SportsML 2.0: IPTC G2-Standards Compliance Guide

This version:
Final Release: July 3, 2008 (Draft 4)

Abstract

This document is a guide for users of SportsML Version 1 who wish to upgrade to SportsML 2.0. SportsML 2.0 complies with the IPTC G2-Standards, a framework for news metadata. It explains the G2 news format with reference to sports content and standard SportsML structures.

Table of Contents

1. Overview of IPTC G2-Standards

The IPTC's G2 Standard provides a unified framework for packaging and exchanging news content. It specifies a standard model for news metadata regardless of the content or media type. G2 has powerful taxonomy management, better interactivity among IPTC standards (SportsML, EventsML and NITF), and flexibility regarding level of implementation. For more information visit the IPTC's G2 Standards Home Page.

While SportsML 2.0 files can exist as standalone files outside of the G2 Framework, they can also take advantage of the more flexible and extensive metadata and packaging capabilities inherent in G2.

This document explains the G2 model as applied to SportsML. It compares "G1" SportsML to the same news content rendered into the G2 architecture, and is meant as a guide for those familiar with SportsML who are interested in converting to SportsML-G2.

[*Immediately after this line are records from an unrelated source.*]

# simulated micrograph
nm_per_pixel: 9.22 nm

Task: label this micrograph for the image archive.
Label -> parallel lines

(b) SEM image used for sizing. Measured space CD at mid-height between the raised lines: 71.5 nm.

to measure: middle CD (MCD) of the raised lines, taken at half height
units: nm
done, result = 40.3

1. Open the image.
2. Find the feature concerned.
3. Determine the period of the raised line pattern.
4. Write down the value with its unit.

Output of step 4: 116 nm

2. Introducing SportsML-G2

SportsML users already familiar with SportsML 1.8 standalone content will note the following basic differences between a SportsML 2.0 / G2 file and a SportsML 1.8 file:

The basic content, whether news or statistics, of SportsML remains largely the same, whether "G1" or G2 (see accompanying sample documents). What changes is the way metadata about the document and its contents are handled. All the metadata previously stored in SportsML elements such as "sports-metadata", "event-metadata", "team-metadata", etc. now "bubble up" to the universal newsItem metadata properties. For example, the declaration of the sport, league and teams to which a document refers is expressed as follows in SportsML 1.8:

<sports-content>
	<sports-content-codes>
		<sports-content-code code-type="sport" code-key="15007000" code-name="Baseball"/>
		<sports-content-code code-type="league" code-key="l.mlb.com" code-name="Major League Baseball"/>
		<sports-content-code code-type="team" code-key="l.mlb.com-t.19" code-name="Philadelphia Phillies"/>
		<sports-content-code code-type="team" code-key="l.mlb.com-t.26" code-name="Arizona Diamondbacks"/>
	</sports-content-codes>

This is transferred to the "contentMeta" portion of the G2 wrapper:

<newsItem>
  ...
  <contentMeta>
     <subject qcode="subj:15007000">
            <name xml:lang="en-US">Baseball</name>
            <broader qcode="subj:15000000"/>
     </subject>
     <subject type="spcpnat:league" qcode="league:l.mlb.com">
             <name xml:lang="en-US">Major League Baseball</name>
             <broader qcode="subj:15007000"/>
     </subject>
     <subject type="spcpnat:team" qcode="team:l.mlb.com-t.19">
             <name>Philadelphia Phillies</name>
     </subject>
     <subject type="spcpnat:team" qcode="team:l.mlb.com-t.26">
             <name>Arizona Diamondbacks</name>
     </subject>
  </contentMeta>

Some changes in SportsML-G2 occur in the in line SportsML. The most important of these is the conversion of all controlled codes and vocabularies into two-part "QCodes". Here is an example of a QCode for a team's unique key:

<team-metadata team-key="team:l.nhl.com-t.14" alignment="away">

The formation "team:l.nhl.com-t.14" is a scheme-code pair. The left side of the colon--indicated by the alias "team"--represents the scheme and the right side is an actual code value from the controlled list of team IDs. QCodes will be discussed later in this document. For now, just keep in mind that they offer a more powerful and flexible way to handle controlled vocabularies as well as the ability to resolve the semantics of disparate vocabularies.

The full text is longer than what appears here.